Tuesday, May 16, 2017

Second time’s the charm, almost…

Temp in the 40s, W wind 10-25 mph, overcast, sporadic rain.

The feeders have still not attracted much, although a few Gray-crowned Rosy-Finches have found a few of them. We added a lot of common — and one not-so-common — Adak migrants today, raising our trip list to 52.

There was nothing unusual at Sweeper Cove or Sweeper Creek. We tried for the Eye-browed Thrush again, but no luck. The Tufted Duck count at the Airport Ponds is up to 3. A quick run around Contractors’ Camp Marsh yielded our first Red-necked Phalarope for the trip.

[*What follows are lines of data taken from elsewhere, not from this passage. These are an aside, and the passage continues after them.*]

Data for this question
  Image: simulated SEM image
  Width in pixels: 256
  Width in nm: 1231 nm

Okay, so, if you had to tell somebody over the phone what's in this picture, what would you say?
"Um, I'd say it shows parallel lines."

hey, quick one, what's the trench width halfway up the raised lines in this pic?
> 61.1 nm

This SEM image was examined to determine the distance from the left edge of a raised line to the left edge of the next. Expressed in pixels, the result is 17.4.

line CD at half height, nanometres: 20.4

We spent all morning around town and nearby, checking a lot of places. We planned to go up to Contractor’s Camp Marsh after lunch with Stefan’s group and the guys from Anchorage. It s always better to do such a large area with extra eyes and ears.

We met up with them and while Barb stayed back at the truck, I walked out with the others. At the edge where the drier section met the wetter section, one of the guys spotted the Yellow Wagtails in the marsh. Of course, they disappeared into thicker vegetation before I could catch up to them! However, they soon took flight, and both Barb and I got views of them in the air. They circled around and returned to the same area, but disappeared again as quickly as before. They flew two more times, but Barb and I never got up-close-and-personal views. But, it was good enough for now. No photos…

I plan to try again in the next few days when the wind subsides a bit.

While we were there, we also had a number of Wilson’s and Common snipe, and four Pacific Golden-Plovers.

Pacific Golden-Plovers, Contractors’ Camp Marsh, May 16, 2017.

We headed up to Clam Lagoon and played leap-frog with Stefan. He got to the Blue Building Feeder before us and found the Eye-browed Thrush there. Of course, it flew away before we got there! So another miss.

Along the northern shore of Clam Lagoon, a gray Gyrfalcon flew by us headed for Stefan. We called him and his group also saw it.

At the northeastern corner, there was a feeding frenzy going on.

Glaucous-winged Gull feeding frenzy, Clam Lagoon, May 16, 2017.

We saw the usual suspects along the Seawall and east side of Clam Lagoon.

We had one Bar-tailed Godwit at Clam Lagoon and saw 16 others down on Landing Lights Beach.

It was getting late, so we headed back to town. By the way, we have been running into several flocks of Bramblings up and down Bayshore Drive, as far north as Contactors’ Camp Marsh. However, they have been very flighty and haven’t hung around for photo-ops.

We checked the Seal drive feeder — nothing — and as we drove out of that area, Barb drove up one of the nearby loops that has a spruce tree at one of the abandoned houses. We didn’t see anything there, but as we rounded the bend, a flock of Bramblings flew out. This time however — maybe it was the pouring rain — they were a little more cooperative.

Bramblings, Adak, May 16, 2017.

11 of the 30+ Bramblings, Adak, May 16, 2017.

Bramblings, Adak, May 16, 2017.

Brambling bathing (in the rain no less!), Adak, May 16, 2017.

See? We weren’t making this up!

In addition to the 52 species we have seen so far, the other groups have also had Eye-browed Thrush, Peregrine Falcon, Common Redpoll, Black Oystercatcher, and maybe a few others.

The winds are supposed to switch back to a more northerly direction the next few days. Not the best scenario.